How “The Transition” Is Going

12 months, 2 weeks, and 1 day ago, I moved to Paris.

2 weeks and 1 day ago, I moved back.

Since arriving back in the United States and moving back to Nashville, there are a lot of things that have felt very different in ways that I sometimes find hard to articulate. Behind me, two blondes discuss a friend’s engagement and wedding plans, exchanging looks as they zoom in on a picture of the ring. To my left, an older man with a thick southern accent suddenly says loudly to his companions, “Yup, Ah wuz raised on bluegrass music. Ah lah-ke awl kahnds, but that ther is what Ah wuz raised on.” To my right, a college-age couple wearing brightly colored t-shirts and chacos talks about their church group. A raspy-voiced man with tattoos that cover both arms begins another sentence loaded with expletives to describe a party he went to over the weekend, and a young country singer sits a few tables down describing her direction to two men who have a social media budget in mind. As I listen to the voices that drift around me on the patio of my favorite coffee shop, there is one thing that I’m certain of: I’m not in Paris anymore.
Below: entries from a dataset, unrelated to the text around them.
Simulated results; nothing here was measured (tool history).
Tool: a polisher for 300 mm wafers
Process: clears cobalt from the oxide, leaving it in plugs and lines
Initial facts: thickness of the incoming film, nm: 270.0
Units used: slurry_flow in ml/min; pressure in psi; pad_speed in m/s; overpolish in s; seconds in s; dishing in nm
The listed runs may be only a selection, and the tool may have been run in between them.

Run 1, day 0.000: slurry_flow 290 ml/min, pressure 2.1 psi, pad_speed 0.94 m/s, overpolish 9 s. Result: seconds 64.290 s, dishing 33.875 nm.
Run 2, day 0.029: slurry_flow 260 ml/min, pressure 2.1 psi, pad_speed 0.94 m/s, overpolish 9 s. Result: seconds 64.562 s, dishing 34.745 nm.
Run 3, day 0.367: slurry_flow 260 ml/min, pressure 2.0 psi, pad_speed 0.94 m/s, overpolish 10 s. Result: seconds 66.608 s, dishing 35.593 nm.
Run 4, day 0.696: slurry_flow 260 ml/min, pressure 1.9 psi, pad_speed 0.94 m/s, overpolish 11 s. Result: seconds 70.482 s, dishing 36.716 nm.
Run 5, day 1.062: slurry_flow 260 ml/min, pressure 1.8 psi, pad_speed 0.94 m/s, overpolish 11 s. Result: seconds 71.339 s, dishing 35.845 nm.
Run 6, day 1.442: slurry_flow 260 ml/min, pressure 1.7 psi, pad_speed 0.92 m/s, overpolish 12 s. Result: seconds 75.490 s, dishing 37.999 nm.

The most frequent question I’m asked is how my transition is going, and, each time another person poses it, I look for an answer that will take less than 30 minutes for me to get out, but that also includes words more descriptive than “good.” For someone like myself, who attaches deep sentiment and feeling to a sense of place, it’s hard to find a simple answer for a question so complex as, “How is the transition going?” So I do my best to answer it in discussing how strange it is to no longer have a use for my French in my day-to-day interactions with people. I talk about the reverse culture shock that somehow continues to surprise me (don’t even get me started on how overwhelmed and surprised I constantly feel at the grocery store), and I mention a few examples of things that I had become unaccustomed to after not experiencing them often in France (i.e. Did that stranger just smile at me? He’s waving… Why is he waving?)

I can imagine perfectly what the laid-back environment that I’m now sitting in would look like in Paris. I wouldn’t be able to hear every word that the man sitting on the opposite side of the porch is saying, as the Parisians typically talk at least two decibels lower than the average American, and the porch would be “la terrasse.” The young couple next to me probably wouldn’t be talking about a church group, and likely wouldn’t be in one, and they would probably wear more fitted shirts and fairly neutral colors. Most tables would have small ashtrays, and the keys on lanyards that the Nashville customers casually place on the tabletops would be replaced by packs of cigarettes and lighters or a cellphone, and if there were keys, there certainly would be no lanyards. People would not walk in from the parking lot, but might stride up from the metro or a scooter, helmet still in hand, and they would greet their friends with a quick hello and kiss on each cheek instead of an excited squeal and a hug.

These differences, while minor in appearance, completely change the nature of how I feel my presence among the people around me. In the context of my Nashville coffee shop, I know that the person sitting next to me will smile at me 8 times out of 10, and maybe even make friendly conversation if we happen to look at each other at the same time, whereas a Parisian neighbor might not blink twice at me before looking away. I know the music might either be a light electronic blend or some sort of jazz instead of the Black Keys, and I will have to ask for “l’addition” when I’m ready to leave.

In time, I’ll stop noticing these differences. As I settle in again, the smile that has always come easily in social settings will regain its position as “polite” and “friendly” rather than “naive” or “stupid,” and I’ll go back to “getting coffee” when I want to see friends rather than “taking a glass.” It strikes me as funny that things as trivial as finding myself leaning in to greet my friends with a kiss on the cheek before catching myself and going for a hug, or having a sentence that comes to me in French before I manage to find the words in English, have become the constant reminders of the fact that I’m still very much transitioning back into my life here. But in each passing “quoi?” or “pardon” that escapes my mouth, I find the cultural and linguistic norms that I’ve become so accustomed to coming to me as instinct, and I am comforted in the thought that these little slips show that the version of myself that I have gotten to know over the past year is not soon to be lost.